In a world where life expectancy is still a real thing and the ability to tire also exists, humans, not only in the field of personality-improvement, but in almost every field imaginable (Including typing these damn things, sorry I was gone for so long :() have to act as efficiently as possible. An example would be, training at the gym. Why, if of average lifting capability, lift what barley takes any effort, when you can lift what's harder to lift, thus creating more of the desired result. In our case, no matter how much time is expended improving one's own personality, one will always have time left over. In this case, acquiring a SO would be beneficial, as you have to go the aforementioned difficulties at all times, yes, including your spare time. It's the most efficient, considering that no one, can spend all their free time doing the other ones without violating Axiom B. An SO is the most feasible option for the Efficiency-Axiom paradigm. While not spending too much energy, great improvements to the personality can be made.

This is not to mention the emotional rewards you are giving to your SO by taking care of them properly.

But wait!

You may ask: Why not just adopt a kid? That kid is also human, and the time you are with it is also the same, no? The answer is simple: Two parents do a FAR better job than one. Without that SO, you aren't raising that kid as well you could have. Due to the fact that you are now experimenting with the life of a child, If you are incapable of doing it. Don't do it, lest that kid be stuck with question of how to improve it's own personality one day, as it now has dents in it's personality left by you, and leaving dents in someone's personality is detrimental to the improvement of you own.

THERE WE GO! GET THIS ONTO IT BOYOS!
 
K. I did what I could.
 
just stfu already your a fucking trolling cyberbully piece of shit
 
My personality is too kind and I always always somewhat of a "people-pleaser". Being blackpilled now makes me want to change that. I know my looks will always keep me from getting into a fulfilling long life relationship, which would prevent me from changing my current state. Its over

Gonna edit this hold on
 
Self improvement is performed in order to be in a relationship.
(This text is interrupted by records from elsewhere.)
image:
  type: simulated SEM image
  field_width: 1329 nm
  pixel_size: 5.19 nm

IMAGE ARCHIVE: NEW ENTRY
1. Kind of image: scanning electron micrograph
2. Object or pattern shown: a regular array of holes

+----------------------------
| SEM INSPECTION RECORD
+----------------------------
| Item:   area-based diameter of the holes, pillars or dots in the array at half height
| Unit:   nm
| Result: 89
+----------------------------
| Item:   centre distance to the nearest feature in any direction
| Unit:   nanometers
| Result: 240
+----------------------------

Normie cucks will not believe anything outside the mainstream.
 
I was mainly just responding to normie platitudes I see in a way they can understand, looks >>>>>>>>>>>>>>>> personality.
 
Again, I re-iterate, Self-improvement is COPE.
 
a relationship will undoubtedly boost your self growth because weve been lacking in that from our early years, your filling that desire of love of in the Maslows Heiracrhy. Trying to cope with vidya or hanging out with friends for short amounts of time doesnt really do much unless you have some very deep connection with someone you like, unfortanately many of us we have been born with lack of validation mainly from our looks, which brings lack of social skills, and basically you become a retarded social outcast. Personality is hard to change as it is rooted into your developig years. A relationship can grow you but its unlikely for us incels to get into one so pretty much useless at point
 
a relationship will undoubtedly boost your self growth because weve been lacking in that from our early years, your filling that desire of love of in the Maslows Heiracrhy. Trying to cope with vidya or hanging out with friends for short amounts of time doesnt really do much unless you have some very deep connection with someone you like, unfortanately many of us we have been born with lack of validation mainly from our looks, which brings lack of social skills, and basically you become a retarded social outcast. Personality is hard to change as it is rooted into your developig years. A relationship can grow you but its unlikely for us incels to get into one so pretty much useless at point

I was trying to explain it in such a way to show no benefit to us so normies can't call us '''entitled'''
 
a relationship will undoubtedly boost your self growth because weve been lacking in that from our early years, your filling that desire of love of in the Maslows Heiracrhy. Trying to cope with vidya or hanging out with friends for short amounts of time doesnt really do much unless you have some very deep connection with someone you like, unfortanately many of us we have been born with lack of validation mainly from our looks, which brings lack of social skills, and basically you become a retarded social outcast. Personality is hard to change as it is rooted into your developig years. A relationship can grow you but its unlikely for us incels to get into one so pretty much useless at point

Brutal
 
And with that, I say goodnight for now. (my status will still show as online from my phone but I won't be able respond or see messages atm)
 
I was trying to explain it in such a way to show no benefit to us so normies can't call us '''entitled'''
I see, most normies wont really understand, they go along with the usual "everybody can improve with nice clothes, haircuts, hygiene, etc", thing is these are just outwardly things. They dont benefit us , we need deep inward relationships to improve, otherwise we are losing in life. Normies dont understand our struggle.